Will Democrats Lose the Hispanic Vote?
Danger signs for a party in the 2020 election results.
For a decade or more Democrats have been counting on a demographic tsunami to sweep them to a long-term majority. It might just sweep them out to sea instead.
To understand what’s going on we can consider just one word: Latinx. This word was invented in academia to be a gender neutral alternative to Latino or Latina. The problem is that it is mostly embraced by white, college educated liberals. According to a recent Pew Research poll only 23% of Hispanics have ever heard the term and only 3% use it to describe themselves. But you hear it a lot on NPR and PBS and on college campuses.
In a fascinating piece last week in the New York Times, columnist Thomas B. Edsall dissected the problem. As is his way, Edsall consulted a lot of academics, pollsters and strategists and shared their email responses in a lengthy analysis.
Edsall points out that the erosion in Hispanic support is a particularly big problem for Democrats simply because that demographic is growing so fast. In the last four decades, the Hispanic population in the U.S. has gone from 10 million to 60 million and it is projected to almost double again by 2016, when Hispanics will represent 28% of the U.S. population.
So, you can see why Democrats had been so optimistic. If they could have maintained their hold on that vote, the numbers would have been overwhelmingly in their favor no matter what else happened in the electorate. But that whole theory hinges on the idea that the Hispanic population will continue to primarily identify itself with race as opposed to economics, ideology or something else.
The trend seems to be going away from race. Edsall reports that self-identified Hispanic conservatives went from 49-39 for Barack Obama in 2012 to 67-27 for Donald Trump in 2020. Edsall sees that as indicative of the waning pull of race. In 2012 Hispanic conservatives saw themselves as Hispanic first. In 2020 they identified more with their ideology.
In fact, despite four years in which Donald Trump fanned white nationalist extremism, he actually did better with voters of color than he did in 2016. And, down the ballot, Republicans did quite well. They picked up 12 seats in the House when they were expected to lose that many, GOP senators who were supposed to face strong challenges did better than expected (save the two crucial seats in Georgia), and Democrats lost every statehouse they had targeted to take back. Even Trump only lost the Electoral Collage by a total of 44,000 votes in three states.
All of this speaks to the damage done to the Democratic brand by unpopular positions taken by some of its leaders and influential elites.
To quote Edsall again, “The increased level of support for the Republican Party among minority voters has raised the possibility that the cultural agenda pressed by another expanding and influential Democratic constituency — well-educated, young activists with strongly progressive views — is at loggerheads with the socially conservative beliefs of many older minority voters — although liberal economic policies remain popular with both cohorts. This social and cultural mismatch, according to some observers, is driving a number of minority voters into the opposition party.”
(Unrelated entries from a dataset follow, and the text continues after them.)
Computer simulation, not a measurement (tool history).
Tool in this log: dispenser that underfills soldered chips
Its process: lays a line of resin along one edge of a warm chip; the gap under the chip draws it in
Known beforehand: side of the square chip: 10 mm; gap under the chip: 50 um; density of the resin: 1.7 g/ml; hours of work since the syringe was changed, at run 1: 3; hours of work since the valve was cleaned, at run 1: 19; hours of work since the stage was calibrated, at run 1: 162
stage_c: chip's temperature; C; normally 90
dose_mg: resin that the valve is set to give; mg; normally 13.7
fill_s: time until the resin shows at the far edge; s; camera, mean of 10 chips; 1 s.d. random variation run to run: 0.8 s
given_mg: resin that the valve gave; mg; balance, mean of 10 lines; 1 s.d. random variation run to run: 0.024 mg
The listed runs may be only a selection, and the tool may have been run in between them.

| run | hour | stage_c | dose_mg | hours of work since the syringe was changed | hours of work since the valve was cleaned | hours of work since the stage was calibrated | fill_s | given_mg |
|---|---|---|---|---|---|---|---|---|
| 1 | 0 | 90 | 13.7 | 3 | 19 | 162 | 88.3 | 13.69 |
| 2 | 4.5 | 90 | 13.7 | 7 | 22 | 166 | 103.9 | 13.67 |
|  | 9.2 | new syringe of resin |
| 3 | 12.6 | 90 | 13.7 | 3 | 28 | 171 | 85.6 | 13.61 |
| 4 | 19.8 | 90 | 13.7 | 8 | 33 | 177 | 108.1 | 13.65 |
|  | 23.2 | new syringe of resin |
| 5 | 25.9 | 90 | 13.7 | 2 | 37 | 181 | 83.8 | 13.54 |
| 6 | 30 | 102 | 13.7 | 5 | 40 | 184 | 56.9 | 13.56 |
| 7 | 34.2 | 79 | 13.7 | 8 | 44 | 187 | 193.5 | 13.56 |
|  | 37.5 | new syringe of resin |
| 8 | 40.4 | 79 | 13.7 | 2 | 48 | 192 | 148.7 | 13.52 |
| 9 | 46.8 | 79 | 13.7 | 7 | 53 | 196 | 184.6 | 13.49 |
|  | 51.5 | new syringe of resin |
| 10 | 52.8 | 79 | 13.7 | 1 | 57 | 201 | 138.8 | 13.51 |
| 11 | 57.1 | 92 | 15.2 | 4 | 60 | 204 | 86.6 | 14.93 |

You can see that in this post election analysis on NPR. Domingo Garcia, President of the League of United Latin American Citizens, explained why he thought Biden lost a county he should have won along the Mexican border. “It went from Hillary (Clinton) to Trump. Why? Because the issues of law and order are impacting Latinos quite a bit,” Garcia said. “For example, a lot of the border patrol, law enforcement are heavily Latino in the Rio Grande Valley. So when you are talking about defunding the police, and you don’t stand up to those types of rhetoric, then it leaves an opening for Republicans to come in and take advantage of that.”
So, the real problem for the Democrats isn’t with the Hispanic vote. The Dems could continue to win a strong share of that vote if they would emphasize bread and butter issues and speak to values of hard work and personal responsibility. But instead too much of the party’s messaging is dominated by elite liberals who want to emphasize identity-resentment and unpopular concepts like socialism and defunding the police.
In a cruel irony, it’s the blindness of liberal elites to how their policies and rhetoric turn off voters that may deliver majorities back to the party of Trump in 2022. Next time you hear someone say “Latinx”, you’ve just heard what the problem sounds like.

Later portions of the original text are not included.